Based on a report posted last week by China’s wallstreet.cn, and translated by Chiecon, China’s state owned enterprises added almost 6 trillion yuan (around 1 trillion dollars) of debt in September, according to Luo Yunfeng, an analyst at Essence Securities, as “an unprecedented increase in leverage”. This means that not only is the government abandoning its deleverage policy, it is actually increasing leverage.
Latest Ministry of Finance data shows that by the end of September total SOE debt had reached 77.68 trillion yuan, representing a increase of 5.93 trillion yuan on August, and an increase of over 11 trillion yuan in 2015.
The report goes on to say that “with China experiencing slowing economic growth, and no turnaround on the horizon, its seems likely the Chinese government will continue to increase leverage. In September, China Merchants Securities stated that since Chinese government debt leverage ratio is still low, lower than the US, Europe and Japan, there is still more room for leverage.”
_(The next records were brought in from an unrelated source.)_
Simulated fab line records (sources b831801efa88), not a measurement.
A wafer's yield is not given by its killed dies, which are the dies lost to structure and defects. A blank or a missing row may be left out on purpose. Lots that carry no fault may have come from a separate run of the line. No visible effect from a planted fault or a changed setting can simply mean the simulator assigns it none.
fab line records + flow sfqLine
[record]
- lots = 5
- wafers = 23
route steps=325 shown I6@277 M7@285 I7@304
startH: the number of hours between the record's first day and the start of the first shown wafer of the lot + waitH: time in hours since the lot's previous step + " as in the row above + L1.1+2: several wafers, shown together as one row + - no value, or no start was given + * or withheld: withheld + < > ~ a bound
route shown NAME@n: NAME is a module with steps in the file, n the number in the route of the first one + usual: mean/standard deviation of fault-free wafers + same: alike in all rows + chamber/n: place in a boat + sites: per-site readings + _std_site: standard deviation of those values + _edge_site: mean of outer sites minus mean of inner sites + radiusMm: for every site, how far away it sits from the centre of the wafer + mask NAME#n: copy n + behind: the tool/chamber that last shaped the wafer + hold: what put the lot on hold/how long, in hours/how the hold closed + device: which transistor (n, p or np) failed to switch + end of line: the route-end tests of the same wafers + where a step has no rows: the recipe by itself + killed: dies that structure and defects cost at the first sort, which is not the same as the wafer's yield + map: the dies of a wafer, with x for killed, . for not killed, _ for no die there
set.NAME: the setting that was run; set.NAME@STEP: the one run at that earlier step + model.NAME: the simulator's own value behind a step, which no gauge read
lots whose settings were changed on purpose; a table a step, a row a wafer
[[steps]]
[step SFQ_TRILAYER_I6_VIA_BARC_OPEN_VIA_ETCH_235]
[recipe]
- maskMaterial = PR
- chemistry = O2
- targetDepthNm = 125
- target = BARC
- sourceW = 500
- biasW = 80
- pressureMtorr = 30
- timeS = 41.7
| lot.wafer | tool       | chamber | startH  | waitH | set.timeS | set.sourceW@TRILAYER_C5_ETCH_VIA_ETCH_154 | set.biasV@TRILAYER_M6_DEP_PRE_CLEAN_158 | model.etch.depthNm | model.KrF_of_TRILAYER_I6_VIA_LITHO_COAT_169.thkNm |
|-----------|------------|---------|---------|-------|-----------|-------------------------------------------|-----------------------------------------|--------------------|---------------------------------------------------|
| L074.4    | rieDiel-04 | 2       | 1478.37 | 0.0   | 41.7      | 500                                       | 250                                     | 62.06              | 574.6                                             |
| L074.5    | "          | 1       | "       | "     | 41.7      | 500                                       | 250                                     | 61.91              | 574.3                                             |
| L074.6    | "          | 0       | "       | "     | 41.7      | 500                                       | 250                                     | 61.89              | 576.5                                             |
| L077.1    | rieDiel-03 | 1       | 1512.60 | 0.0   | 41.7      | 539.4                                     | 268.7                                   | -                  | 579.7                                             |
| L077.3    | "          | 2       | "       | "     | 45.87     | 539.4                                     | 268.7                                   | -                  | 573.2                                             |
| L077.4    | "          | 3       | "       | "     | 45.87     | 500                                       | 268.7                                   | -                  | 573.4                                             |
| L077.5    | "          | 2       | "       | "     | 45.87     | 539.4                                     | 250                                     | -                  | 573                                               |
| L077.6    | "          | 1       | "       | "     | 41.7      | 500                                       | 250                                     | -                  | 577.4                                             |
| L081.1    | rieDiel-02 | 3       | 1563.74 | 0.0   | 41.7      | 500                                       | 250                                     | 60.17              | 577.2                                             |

What happens next: Haitong Securities said at the start of the year that in order to prevent systemic risk the focus over the next few years will be on government leverage. Based on the experience of other countries, monetary easing almost certainly follows an increase in government leverage, with interest rates in the long term trending to zero.
Just as we explained in “How Beijing Is Responding To A Soaring Dollar, And Why QE In China Is Now Inevitable” because before the page is closed on the current monetary system, everyone will be monetizing debt, all $200 trillion of it, just to give the status quo a few last gasps of air.